Thomas's proposal would immediately provide a trailer and portable toilets on the property, where the majority-Latino laborers seek day jobs with contractors and shoppers looking for skilled workers.
Thomas said he hopes to eventually land a publicly financed center for the day laborers and other job-seekers. He has asked the D.C. Department of Employment Services to explore how the program could work.
Providing job training, shelter and bathrooms would reduce people's complaints about public urination, loitering and intimidation by the workers, Thomas said.
"That site is so important because it became a point of congregation that was uncontrolled and a menace in the community," Thomas said in an interview. "We need to manage it with all the input from the property owners so we can have a long-term plan for growth and safety at the site."
Ron DeFeo, a spokesman for Home Depot, said company officials are engaged in "ongoing dialogue" with Thomas. The store has a "non-solicitation" policy designed to keep people from loitering, he said.
"For us, this is only an issue at a small percentage of our stores," DeFeo said. "The perception is that it's a national issue, but it's not. We have shown in the past that we will gladly meet with groups and work with local governments to come up with solutions."
In Glendale, Calif., a Los Angeles suburb, for example, city officials opened a center across the street from a Home Depot in 1997. The store chipped in $20,000 worth of materials, but the city operates it through a nonprofit organization with general revenue funds, a spokesman said.
The District is not the only area jurisdiction dealing with problems caused by day laborers loitering near places where contractors and residents seek cheap labor.
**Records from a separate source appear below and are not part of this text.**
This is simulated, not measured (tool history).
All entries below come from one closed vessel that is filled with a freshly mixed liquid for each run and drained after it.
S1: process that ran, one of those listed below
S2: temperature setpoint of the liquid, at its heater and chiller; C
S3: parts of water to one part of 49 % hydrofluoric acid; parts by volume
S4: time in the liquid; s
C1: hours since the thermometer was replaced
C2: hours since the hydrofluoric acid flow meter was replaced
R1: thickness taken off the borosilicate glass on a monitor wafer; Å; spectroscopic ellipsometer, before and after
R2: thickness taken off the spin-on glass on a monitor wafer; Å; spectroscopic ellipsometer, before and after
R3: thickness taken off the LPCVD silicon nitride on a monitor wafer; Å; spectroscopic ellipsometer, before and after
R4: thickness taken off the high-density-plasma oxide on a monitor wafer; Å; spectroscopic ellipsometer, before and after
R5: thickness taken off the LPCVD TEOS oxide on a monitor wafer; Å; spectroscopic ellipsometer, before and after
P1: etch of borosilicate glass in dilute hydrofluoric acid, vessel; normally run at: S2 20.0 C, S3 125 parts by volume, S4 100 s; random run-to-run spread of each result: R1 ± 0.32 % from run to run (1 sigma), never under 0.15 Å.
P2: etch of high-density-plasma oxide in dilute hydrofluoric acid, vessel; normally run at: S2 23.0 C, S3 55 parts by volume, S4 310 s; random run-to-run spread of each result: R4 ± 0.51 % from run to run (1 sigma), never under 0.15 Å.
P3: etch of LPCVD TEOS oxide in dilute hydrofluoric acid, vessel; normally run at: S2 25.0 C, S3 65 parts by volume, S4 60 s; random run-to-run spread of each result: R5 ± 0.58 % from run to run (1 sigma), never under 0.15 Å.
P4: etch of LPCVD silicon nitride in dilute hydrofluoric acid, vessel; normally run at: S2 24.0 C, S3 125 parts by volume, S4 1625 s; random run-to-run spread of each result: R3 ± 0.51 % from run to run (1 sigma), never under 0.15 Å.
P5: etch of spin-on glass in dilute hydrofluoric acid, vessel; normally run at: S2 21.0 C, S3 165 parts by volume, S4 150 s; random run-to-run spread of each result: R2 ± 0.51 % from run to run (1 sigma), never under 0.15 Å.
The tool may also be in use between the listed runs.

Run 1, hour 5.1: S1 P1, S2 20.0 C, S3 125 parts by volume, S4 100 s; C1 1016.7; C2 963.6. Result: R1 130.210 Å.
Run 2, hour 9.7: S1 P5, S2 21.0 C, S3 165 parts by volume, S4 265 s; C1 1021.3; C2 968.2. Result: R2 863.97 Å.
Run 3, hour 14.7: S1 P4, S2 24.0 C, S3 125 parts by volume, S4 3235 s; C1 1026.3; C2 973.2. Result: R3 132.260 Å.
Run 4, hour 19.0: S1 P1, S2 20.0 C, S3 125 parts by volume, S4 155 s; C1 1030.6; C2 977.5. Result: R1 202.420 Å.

Montgomery County officials recently approved opening a county-funded day labor center near Gaithersburg, after residents protested a site in that city. The other two county centers are in Silver Spring and Wheaton. In Fairfax County, a center opened in Herndon despite a lawsuit to block it.
Vicky Leonard-Chambers, a Ward 5 activist who shops at Rhode Island Plaza, said the nonprofit group she heads hired day laborers to help plant trees in the community. She favors establishing the center.
"It's a tough situation because they want employment, yet it's difficult when they're sitting up at Home Depot," she said. "It can be intimidating. It's not an easy situation to resolve."